Ms. LUCINDA WILLIAMS (Singer, Songwriter): (Singing) Just to sit and talk the way we used to do...


Lucinda Williams, she's what you put on when you're feeling raw and need the company of a sad song. After all, she's one of those artists who's been through it all. 55 years old, and with that scratchy, full-throated voice, kind of a Billy Holiday of alternative country music. But on her new album, "Little Honey," it seems Lucinda Williams has arrived at a new place.

(Soundbite of song "Real Love")

Ms. WILLIAMS: (Singing) I found the love I've been looking for. It's a real love. It's a real love. Standing up behind an electric guitar. It's a real love. It's a real love...

SEABROOK: She's a songwriter who never holds back. And, Lucinda Williams, welcome to the show.

Ms. WILLIAMS: Thank you.

SEABROOK: Is it true what the reviewers are saying about this album, that this is your first happy album?

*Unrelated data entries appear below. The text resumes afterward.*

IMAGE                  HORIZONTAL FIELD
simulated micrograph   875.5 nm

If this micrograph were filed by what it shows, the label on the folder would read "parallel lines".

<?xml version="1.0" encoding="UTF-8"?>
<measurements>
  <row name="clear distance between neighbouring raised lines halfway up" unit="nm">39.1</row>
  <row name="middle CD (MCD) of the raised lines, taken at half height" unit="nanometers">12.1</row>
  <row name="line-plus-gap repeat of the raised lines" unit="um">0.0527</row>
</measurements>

Ms. WILLIAMS: Well, I think - it's not really a yes and no kind of a question. I think it's a more up-tempo kind of album in general. Compared to my other albums, I think there's this sense that I'm having a good time. The band is having a good time. There are a couple of songs that deal with sort of finding my joy. It took me quite a while for me to find my soul mate, Tom, who I've been with for three and a half years now, who I'm engaged to.

SEABROOK: That's Tom Overby. You met him, and then he slowly took over your whole life.

Ms. WILLIAMS: Right. Yeah.

(Soundbite of laughter)

SEABROOK: He's your manager. He's your producer on the album.

(Soundbite of laughter)

Ms. WILLIAMS: Uh huh. And it's great, too. That's the thing, I mean, the whole idea of, oh, I'm happy now. And, you know, I've had people even ask me these ridiculous questions like, are you still going to be able to write? Where are the songs going to come from? And if anything, I've been writing as much or more. There are always things to write about. I'll always continue writing because I'm a writer, and that's what I do. So it comes from within.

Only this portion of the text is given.